Review: Grease: The Musical

As I took my seat, I couldn’t help but be absorbed by the quiet buzz of excitement in the theatre hall. At nearly full capacity, the audience was ready to be dazzled and with that the vibe for the evening was set.

‘effortlessly smooth, slick and unexpectedly hilarious’

Despite a slightly late start, the show took off with a bang. Very quickly, I became absorbed with the story and the characters, and it was clear that the rest of the audience did so too. With the onset of “Summer Lovin’”, we were transported back to the Rydell High class of ‘59. The students were back at school, fresh after their summer breaks and ready for their final year. Things were shaken up, however, when newcomer Sandy, played by Christie Chan, arrived at Rydell High from Australia only to bump into her summer fling, Danny Zuko (Jesse Chambers) on her first day. The classic tale of love, betrayal and friendship, Grease: The Musical is a story loved by millions. Indeed, IMT had their work cut out and fortunately rose to the challenge.

The T-Birds and Pink Ladies were, as ever, in top form. Despite a few mumbled and slightly rushed lines, the cast as a whole were professional and their hard work shone over and above the minor slip-ups. The characterisation here was particularly strong, with the T-Birds as cool, suave and lovable as ever, and the girls sparkling in their role as the tough and fun-loving Pink Ladies. Extra credit ought to be given to the team for their fantastic costumes, which were incredibly true to the original movie. Unfortunately, the cast’s American accents were at times somewhat questionable, but even when this drifted it did not distract from the performance as a whole. .

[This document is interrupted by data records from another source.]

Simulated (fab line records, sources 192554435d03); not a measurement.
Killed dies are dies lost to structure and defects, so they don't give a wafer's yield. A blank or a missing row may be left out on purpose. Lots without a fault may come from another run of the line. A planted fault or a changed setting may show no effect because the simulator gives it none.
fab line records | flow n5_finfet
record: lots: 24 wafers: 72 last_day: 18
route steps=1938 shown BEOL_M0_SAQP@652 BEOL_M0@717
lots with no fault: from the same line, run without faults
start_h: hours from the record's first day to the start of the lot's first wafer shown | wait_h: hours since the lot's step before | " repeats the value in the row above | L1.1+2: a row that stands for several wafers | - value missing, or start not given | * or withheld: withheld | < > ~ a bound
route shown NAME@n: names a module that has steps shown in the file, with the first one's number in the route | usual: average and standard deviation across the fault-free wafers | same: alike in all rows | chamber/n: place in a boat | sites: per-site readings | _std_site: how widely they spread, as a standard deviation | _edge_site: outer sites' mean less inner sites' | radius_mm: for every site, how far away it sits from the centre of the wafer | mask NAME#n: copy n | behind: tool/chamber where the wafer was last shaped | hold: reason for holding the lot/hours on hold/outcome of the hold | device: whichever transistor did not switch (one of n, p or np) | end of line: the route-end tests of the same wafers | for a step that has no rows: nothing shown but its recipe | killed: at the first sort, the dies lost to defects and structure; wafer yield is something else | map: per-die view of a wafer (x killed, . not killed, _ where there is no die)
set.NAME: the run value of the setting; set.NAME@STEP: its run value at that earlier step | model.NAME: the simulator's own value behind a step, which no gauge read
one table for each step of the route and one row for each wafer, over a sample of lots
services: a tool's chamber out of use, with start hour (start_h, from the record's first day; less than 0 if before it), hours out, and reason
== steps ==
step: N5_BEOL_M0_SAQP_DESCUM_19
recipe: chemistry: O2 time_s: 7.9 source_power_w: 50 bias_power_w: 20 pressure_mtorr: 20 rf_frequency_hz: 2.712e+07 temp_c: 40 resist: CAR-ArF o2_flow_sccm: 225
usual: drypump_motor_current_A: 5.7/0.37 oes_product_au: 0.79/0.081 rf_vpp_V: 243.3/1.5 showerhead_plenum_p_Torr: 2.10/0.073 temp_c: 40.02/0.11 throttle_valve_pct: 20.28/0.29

The staging was simple, but effective – there was great use of the space and facilities, including the back screen which culd be used to split up the space and change the ambience of the scene. The comedy was, on the whole, well-timed and well-executed by most cast members, and all members appeared well-cast and suited to their roles, especially Niffi Osiyemi’s fabulously feisty, yet sensitive, rendition of Rizzo. A surprising shining star was Victor Chen as Vince Vontaine. Despite taking some of his lines too quickly, his effortlessly smooth, slick and unexpectedly hilarious performance gained him many fans in the audience and a much applause after every appearance.

Vocals were generally strong across the cast, including a consistently flawless performance by Christie Chan as leading lady Sandy. Choreography by Oswald To – who also played the role of Eugene – cast a great, modern spin on the original movie while also maintaining some of the famous moves, including the iconic “Greased Lightning” routine. However, a microphone glitch during this song left the singers mostly unheard, with the audience straining to hear. Although credit should be given to Adam Fairhurst as Kenickie for continuing to power through the song regardless. After the famous “We Go Together” finale, however, with the mic glitch fixed, Kenickie had his time to shine – the second shot at “Greased Lightning” was energetic, fast-paced and the entire audience was swept along with the excitement.

As the lights went down and the story ended, I found myself with a big grin on my face. I had fallen for all the characters, experiencing their ups and downs as the story progressed, which is a real sign of the cast’s success. Director Astrid Pons made sure that Grease lost none of its usual flair and lived up to its name as a classic, feel-good musical.

It’s safe to say that Grease most definitely is still the word.